If you have a healthy clustered backend, you only need to make Sensu API calls to any one of the cluster members. The cluster protocol will replicate your changes to all cluster members.

Read Run a Sensu cluster and the etcd documentation for more information.

Hardware sizing

Because etcd’s design prioritizes consistency across a cluster, the speed with which write operations can be completed is very important to the Sensu cluster’s performance and health. This means that you should provision Sensu backend infrastructure to provide sustained input/output operations per second (IOPS) appropriate for the rate of observability events the system will be required to process.

To maximize Sensu Go performance, we recommend that you:

Communications security

Whether you’re using using a single Sensu backend or multiple Sensu backends in a cluster, communication with the backend’s various network ports (web UI, HTTP API, WebSocket API, etcd client and peer) occurs in cleartext by default. We recommend that you encrypt network communications via TLS, which requires planning and explicit configuration.

Plan TLS for etcd

The URLs for each member of an etcd cluster are persisted to the database after initialization. As a result, moving a cluster from cleartext to encrypted communications requires resetting the cluster, which destroys all configuration and event data in the database. Therefore, we recommend planning for encryption before initiating a clustered Sensu backend deployment.
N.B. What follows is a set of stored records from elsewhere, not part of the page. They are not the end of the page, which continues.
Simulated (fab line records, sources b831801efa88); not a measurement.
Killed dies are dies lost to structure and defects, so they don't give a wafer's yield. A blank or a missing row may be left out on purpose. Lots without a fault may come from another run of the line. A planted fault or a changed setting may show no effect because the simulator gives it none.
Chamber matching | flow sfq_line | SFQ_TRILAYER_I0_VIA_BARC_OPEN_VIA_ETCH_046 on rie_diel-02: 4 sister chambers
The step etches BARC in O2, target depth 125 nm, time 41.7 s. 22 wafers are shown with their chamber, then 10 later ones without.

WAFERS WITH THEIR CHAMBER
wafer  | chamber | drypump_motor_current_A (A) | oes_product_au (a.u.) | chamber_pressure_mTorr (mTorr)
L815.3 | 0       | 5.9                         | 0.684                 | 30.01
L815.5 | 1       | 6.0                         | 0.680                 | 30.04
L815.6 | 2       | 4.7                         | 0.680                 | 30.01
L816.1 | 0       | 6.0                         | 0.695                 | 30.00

WARNING: Reconfiguring a Sensu cluster for TLS post-deployment will require resetting all etcd cluster members, resulting in the loss of all data.

As described in Secure Sensu, the backend uses a shared certificate and key for web UI and agent communications. You can secure communications with etcd using the same certificate and key. The certificate’s Common Name (CN) or Subject Alternative Name (SAN) must include the network interfaces and DNS names that will point to those systems.

NOTE: As of Go 1.15, certificates must include their CN as an SAN field. To prevent connection errors, follow Generate certificates to make sure your certificates’ SAN fields include their CNs.

Read Run a Sensu cluster and the etcd documentation for more information about TLS setup and configuration, including a walkthrough for generating TLS certificates for your cluster.

Common Sensu architectures

Depending on your infrastructure and the type of environments you’ll be monitoring, you may use one or a combination of these architectures to best fit your needs.

Single backend (standalone)

The single backend (standalone) with embedded etcd architecture requires minimal resources but provides no redundancy in the event of failure.

Single Sensu Go backend or standalone architecture

Single Sensu Go backend or standalone architecture

You can reconfigure a single backend as a member of a cluster, but this operation requires destroying the existing database.

The single backend (standalone) architecture may be a good fit for small- to medium-sized deployments (such as monitoring a remote office or datacenter), deploying alongside individual auto-scaling groups, or deploying in various segments of a logical environment spanning multiple cloud providers.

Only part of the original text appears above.